China is tightening the Know-Your-Customer (KYC) and Anti-Money Laundering (AML) requirements for the financial institutions as a part of its broader regime to eliminate money laundering and terrorism financing from the region.
Now the financial institutions will be required to enhance their process of due diligence and identifying the beneficiary owners of the accounts that are opened and maintained. This process must be carried out by all customers and other business entities. The financial institutions are also obligated to carry an ongoing monitoring process for all the transactions. This is in accord with the revised draft of the 2007 rules that were published by the People’s Bank of China (PBOC), China Securities Regulatory Commission, and China Banking and Insurance Regulatory Commission.
The revision of the draft is not just limited to the bank financial institutions. Non-bank financial institutions will also be required to comply with the regulations. The third-party payment companies, distributors, agents, and online lending firms will also fall under the revised regulations.

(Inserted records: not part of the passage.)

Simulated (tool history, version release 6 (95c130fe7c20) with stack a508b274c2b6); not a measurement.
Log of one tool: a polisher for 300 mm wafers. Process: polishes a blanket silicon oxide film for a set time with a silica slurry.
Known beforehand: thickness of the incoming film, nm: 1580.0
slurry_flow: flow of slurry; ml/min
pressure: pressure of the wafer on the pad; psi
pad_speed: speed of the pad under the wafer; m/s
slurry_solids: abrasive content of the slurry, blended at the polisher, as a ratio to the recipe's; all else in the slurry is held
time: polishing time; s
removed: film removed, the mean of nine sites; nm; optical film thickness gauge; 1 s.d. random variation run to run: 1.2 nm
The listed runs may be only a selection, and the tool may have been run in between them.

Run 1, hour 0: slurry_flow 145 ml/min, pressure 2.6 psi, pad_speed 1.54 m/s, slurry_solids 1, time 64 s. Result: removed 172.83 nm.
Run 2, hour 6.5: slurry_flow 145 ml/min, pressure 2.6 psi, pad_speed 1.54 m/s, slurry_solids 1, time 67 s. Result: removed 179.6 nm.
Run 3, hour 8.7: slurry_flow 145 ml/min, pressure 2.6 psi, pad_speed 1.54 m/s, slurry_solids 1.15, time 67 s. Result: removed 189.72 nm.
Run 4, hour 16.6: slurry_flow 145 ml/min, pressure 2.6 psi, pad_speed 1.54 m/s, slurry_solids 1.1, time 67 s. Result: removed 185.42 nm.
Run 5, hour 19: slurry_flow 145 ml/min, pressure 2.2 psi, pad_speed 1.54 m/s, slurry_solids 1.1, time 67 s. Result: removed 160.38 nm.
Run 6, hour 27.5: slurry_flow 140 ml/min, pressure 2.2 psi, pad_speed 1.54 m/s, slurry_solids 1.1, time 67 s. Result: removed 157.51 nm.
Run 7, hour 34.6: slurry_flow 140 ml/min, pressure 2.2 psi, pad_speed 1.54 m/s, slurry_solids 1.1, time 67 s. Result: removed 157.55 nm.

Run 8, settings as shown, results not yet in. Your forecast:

“In recent years, the domestic and international AML situation has continued to change, international AML requirements have become stricter, and regulatory rules have placed greater emphasis on risk-based supervision,” the PBOC said. “The pressure on AML supervision in various countries has increased, and domestic AML supervision measures need to be further refined. At the same time, with the continuous innovation in the financial sector and the emergence of various new types of financial businesses, it is necessary to improve the scope of AML supervision.”
The revision of the regulations also clarifies the role of the People’s Bank of China in carrying out risk assessments of financial institutions and the risk-based supervision.
The regulators also insist that the financial institutions should develop an internal control system that will deal with the money laundering risks including the development of the self-assessment system of money laundering risks, AML information control, and audit mechanism of AML and CFT.